August 3, 2016
The Myth of the Lone Wolf and How We Must Fight Islamic Terrorism
Dear Friend of FLAME:
In the last few months, numerous terrorists, working on their own—in Orlando, Florida; in Nice, France; in Würzburg and Ansbach, Germany; to name a
few—have killed scores of innocents in the name of Islam. Just a week ago, two men, invoking ISIS, slit the throat of a French priest,
execution-style, in Rouen.
By labeling these murderers "lone wolves," the media and politicians seek to divert attention from the key motivation of the attackers—and thus
create the greatest problem society faces in trying to stop such attacks.
Despite the terrorists claims of allegiance to Allah or to Islamic State, the lone wolf theory promoted by so-called "thought leaders" seeks to
characterize these killers as devoid of ideology or sponsorship.
We're led to believe they have nothing in common, except their "mental instability."
Yet in truth, these terrorists have two important things in common—first they are Muslim, and second they swear allegiance to radical Islam.
Yet it's also true that most of these men do not belong to a terrorist organization—much as they may admire one or the other. This means we cannot
stop the murderous acts of such unaffiliated terrorists simply by attacking ISIS or al Qaeda—because these groups did not actively instigate, let alone
coordinate their crimes.
Nonetheless, we can seek to defeat this trend of unaffiliated terrorism by focusing on its roots—within the community of Muslim nations and within Muslim
religious communities. We can encourage these entities to play a more active role—not just in identifying potential killers, but also in full-throatedly branding such terrorist activities as shameful, as apostasy, as crimes against Islam.
(While we're on the subject, certainly millions of Jews would appreciate seeing the virulent anti-Semitism so rampant among Muslims also generally
denounced by Muslim states and Muslim religious leaders . . . but clearly we're many years from support for that enlightened movement.)
This week's FLAME Hotline featured article, by George Friedman, editor of Geopolitical Futures, analyzes the disturbing trend of "lone wolf"
attacks—what they are and what they're not—and places the responsibility for reversing this trend squarely on the shoulders of organized Islam.
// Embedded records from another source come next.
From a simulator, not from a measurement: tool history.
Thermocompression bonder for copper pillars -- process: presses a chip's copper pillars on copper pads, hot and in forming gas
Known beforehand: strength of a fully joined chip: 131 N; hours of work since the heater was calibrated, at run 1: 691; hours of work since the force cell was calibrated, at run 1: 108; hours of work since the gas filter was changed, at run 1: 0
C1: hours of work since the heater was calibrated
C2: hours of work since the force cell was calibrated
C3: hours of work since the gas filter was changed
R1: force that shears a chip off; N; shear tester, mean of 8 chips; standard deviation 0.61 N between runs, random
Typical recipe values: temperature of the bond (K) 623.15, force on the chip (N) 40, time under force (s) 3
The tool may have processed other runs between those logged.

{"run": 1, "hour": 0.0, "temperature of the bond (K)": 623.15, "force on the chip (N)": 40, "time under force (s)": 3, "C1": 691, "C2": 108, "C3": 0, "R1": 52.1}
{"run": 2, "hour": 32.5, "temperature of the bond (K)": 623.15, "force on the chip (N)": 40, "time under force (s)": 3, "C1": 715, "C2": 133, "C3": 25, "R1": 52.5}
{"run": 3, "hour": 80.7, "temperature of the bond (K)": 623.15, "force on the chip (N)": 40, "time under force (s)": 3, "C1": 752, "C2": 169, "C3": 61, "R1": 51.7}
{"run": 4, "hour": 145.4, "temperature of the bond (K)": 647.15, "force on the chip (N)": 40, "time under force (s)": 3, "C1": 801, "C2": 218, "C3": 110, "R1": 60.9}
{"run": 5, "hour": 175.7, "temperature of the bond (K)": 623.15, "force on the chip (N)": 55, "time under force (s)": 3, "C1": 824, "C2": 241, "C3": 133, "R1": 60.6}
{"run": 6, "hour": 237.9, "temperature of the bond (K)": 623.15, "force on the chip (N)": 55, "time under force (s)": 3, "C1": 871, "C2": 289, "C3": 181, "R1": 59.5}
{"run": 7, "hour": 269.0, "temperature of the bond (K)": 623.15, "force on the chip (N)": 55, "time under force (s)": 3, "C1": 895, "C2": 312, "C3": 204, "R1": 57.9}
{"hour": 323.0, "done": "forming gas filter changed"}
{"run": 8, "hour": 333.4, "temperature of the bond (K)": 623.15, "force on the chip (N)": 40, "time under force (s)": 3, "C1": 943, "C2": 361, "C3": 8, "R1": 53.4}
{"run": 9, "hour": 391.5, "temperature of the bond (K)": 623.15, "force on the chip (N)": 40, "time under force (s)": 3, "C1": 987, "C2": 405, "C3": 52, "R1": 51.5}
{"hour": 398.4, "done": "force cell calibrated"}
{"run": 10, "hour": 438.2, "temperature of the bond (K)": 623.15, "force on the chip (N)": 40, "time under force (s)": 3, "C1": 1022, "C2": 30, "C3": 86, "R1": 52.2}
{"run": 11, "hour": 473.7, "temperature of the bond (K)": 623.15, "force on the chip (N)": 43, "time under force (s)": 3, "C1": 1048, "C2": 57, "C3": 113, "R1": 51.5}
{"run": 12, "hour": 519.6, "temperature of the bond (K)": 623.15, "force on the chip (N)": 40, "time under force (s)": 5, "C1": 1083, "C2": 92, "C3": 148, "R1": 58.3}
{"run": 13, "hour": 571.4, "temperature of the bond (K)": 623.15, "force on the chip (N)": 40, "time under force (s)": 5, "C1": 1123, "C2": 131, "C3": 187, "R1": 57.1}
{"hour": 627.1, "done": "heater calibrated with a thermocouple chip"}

Don't let your friends, colleagues and family members minimize these acts of terror as "mere" lone-wolf attacks. They have a common cause, and they have a
solution—if a difficult one. It's important our fellow Americans realize that these killings can ultimately only be stopped by Muslims themselves.
In addition, I hope you'll also quickly review the P.S. immediately below, which describes FLAME's current hasbarah campaign to disprove the too-common
accusation—most recently by Bernie Sanders—that Israel used "disproportionate force" against the Palestinians in the 2014 Gaza war.
President, Facts and Logic About the Middle East (FLAME)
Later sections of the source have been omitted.